Eighty years have passed since the storm of a generation carved its way through Ocean City and left an indelible mark on the town
In the warmth of August 17, 1933, boardwalk hotels were full. Vacationers speckled the beach, playing in the Atlantic surf. Sinepuxent Bay clammers trolled the backwaters of the bays on that glorious sunny afternoon.
Pound fishermen rolled long, horse-pulled wooden boats on round timbers across Ocean City’s low-lying sand out to sea. They returned, crafts laden with fish. The catches were packed in barrels, loaded on the train and sent off to the big cities of Philadelphia and New York.
By all accounts, it was a typically idyllic late-summer day for a picturesque seaside town.
Then it started to rain.
Tourists went scampering after 10 inches of rain a day drenched the town for four consecutive days. By Tuesday night, August 22, a gale blew in, driving the still-pouring rain in powerful horizontal sheets. The streets were flooded.
But the worst was yet to happen.
A northeastern rain raged in on top of the gale. For three more days, winds were so high that waves pounded the boardwalk, destroying many of the hotels and homes that had lined it. There were no practical ways to measure wind velocity at that time, but it quickly became clear that Ocean City was in the middle of a hurricane.

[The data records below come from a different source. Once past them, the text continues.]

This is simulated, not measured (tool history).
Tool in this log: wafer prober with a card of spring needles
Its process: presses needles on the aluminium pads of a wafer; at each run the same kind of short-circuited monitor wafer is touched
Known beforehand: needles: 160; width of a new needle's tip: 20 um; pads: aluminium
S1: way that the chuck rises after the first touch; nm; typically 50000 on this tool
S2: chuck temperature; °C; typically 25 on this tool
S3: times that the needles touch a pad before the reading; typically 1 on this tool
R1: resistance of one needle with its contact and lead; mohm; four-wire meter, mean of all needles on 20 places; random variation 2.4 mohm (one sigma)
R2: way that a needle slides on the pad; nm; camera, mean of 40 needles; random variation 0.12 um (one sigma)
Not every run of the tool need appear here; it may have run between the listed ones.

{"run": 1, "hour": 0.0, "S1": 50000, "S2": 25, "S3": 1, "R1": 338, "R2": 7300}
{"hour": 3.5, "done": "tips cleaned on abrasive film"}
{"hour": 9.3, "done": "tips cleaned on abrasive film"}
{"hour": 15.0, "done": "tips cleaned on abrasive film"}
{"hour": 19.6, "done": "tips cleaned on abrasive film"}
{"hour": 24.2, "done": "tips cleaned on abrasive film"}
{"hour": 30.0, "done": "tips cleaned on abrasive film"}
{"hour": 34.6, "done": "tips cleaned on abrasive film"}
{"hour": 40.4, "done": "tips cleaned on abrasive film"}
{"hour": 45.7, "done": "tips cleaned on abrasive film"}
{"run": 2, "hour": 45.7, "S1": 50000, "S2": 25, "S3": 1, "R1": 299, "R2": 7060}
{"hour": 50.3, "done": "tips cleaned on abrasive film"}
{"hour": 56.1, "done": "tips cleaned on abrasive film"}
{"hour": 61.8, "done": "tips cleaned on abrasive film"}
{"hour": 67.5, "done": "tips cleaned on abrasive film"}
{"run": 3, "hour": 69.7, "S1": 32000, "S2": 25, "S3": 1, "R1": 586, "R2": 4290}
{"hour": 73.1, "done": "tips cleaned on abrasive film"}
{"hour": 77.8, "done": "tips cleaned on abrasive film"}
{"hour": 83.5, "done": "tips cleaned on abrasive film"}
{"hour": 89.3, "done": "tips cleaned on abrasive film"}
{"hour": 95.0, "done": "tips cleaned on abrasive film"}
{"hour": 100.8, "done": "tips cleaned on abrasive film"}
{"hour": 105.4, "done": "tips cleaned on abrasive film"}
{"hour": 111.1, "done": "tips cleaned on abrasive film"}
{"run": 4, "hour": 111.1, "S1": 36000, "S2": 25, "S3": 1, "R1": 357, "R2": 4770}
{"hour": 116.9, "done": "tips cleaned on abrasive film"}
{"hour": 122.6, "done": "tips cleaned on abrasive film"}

The peaceful back-bay creeks were bulging from the incoming tides and rain. Sinepuxent Bay waters were as high as anyone had ever seen them. Having already breached the banks of their every tributary, while ferociously lapping the bayside of town, the Assawoman and Sinepuxent Bays had nowhere to go. Ocean surf pulverized the boardwalk. Whitecaps were breaking in the Atlantic Hotel’s parking lot. At high tide, the bays and Atlantic covered Ocean City, leaving it with no way out.
Bay water swamped the railroad bridge, trapping still-fleeing tourists. The only other viable escape was the Route 707 auto bridge, already undermined by the swelling tide. Even that route became crippled to the point that townsfolk resorted to a makeshift “ferry system,” pulling two small boats back and forth with long ropes stretched across the bay, allowing the brave the safety of higher ground in West Ocean City.
In the midst of terror and darkness came the event that would change Ocean City forever.
With ocean water rolling over the peninsula into the bay, and engorged bays searching for a runoff that wasn’t there, the perfect storm simply burst. To many in town, it was the end of their world. The unforgiving bay did what nature intended: It sought the lowest land possible. In one violent burst, the Sinepuxent roared through the fish camps at the south end and crashed into the turbulent sea. With it went the vital pound-fishing grounds and all its buildings, boats, working dray horses and futures. Three entire streets crumbled into the wake. Houses, railway cars, mountains of debris were sucked into the breach. For four eerie days, there was only an ebb tide flowing out to sea.
Ocean City had a brand new inlet, whether it wanted it or not.
The Baltimore Sun called the hurricane and its aftermath “The most disastrous storm in Maryland’s history.” By Friday the 25th, under a bright and beautiful sun, the new inlet measured 50 feet wide and four feet deep. One day later, it had grown to a depth of eight feet by 250 feet wide. Pound fishermen were devastated by the vast expanse of water still gushing over what just days before was an industry that brought in half of the town’s income and employed 60% of its population.
Sadness and hopelessness turned to curiosity and acceptance. Then came a gradual realization of what Mother Nature had bequeathed to Ocean City.
In the summer of 1934, a boat chartered by tourists for a day’s fishing landed the first white marlin in Ocean City’s history. Work had already begun on the secluded West Ocean City harbor, giving trawlers and clamming boats both shelter and quick access to the ocean. By late 1934, Martin Fish Company was founded on the south side of the harbor. Davis & Lynch and the C.P. Cropper Fish Company followed, anchoring the north side.
By the late 1930s, the word was out on the big-game fishing to be had off the coast of this once-provincial town. Over 1,500 landings of white marlin were recorded in 1940 alone.
Today, 80 years after Ocean City suffered its historic alteration, we still bask in its transformation. Without those bays bursting, much of what we see now wouldn’t be there. The northern slope of Assateague Island wouldn’t exist because it was connected to the packed lowland sand that once housed those first pound-fishing camps. Sunset Marina wouldn’t have their musical afternoons. Harborside wouldn’t even be on the harbor. Bayside condominiums would have hardly mattered. None of us would be able to slowly savor the simple serenity of watching colorful boats glide by.
Nobody would live in Martha’s Landing or give a hoot about how close they built to Stinky Beach.
And Ocean City wouldn’t be “the White Marlin Capital of the World.”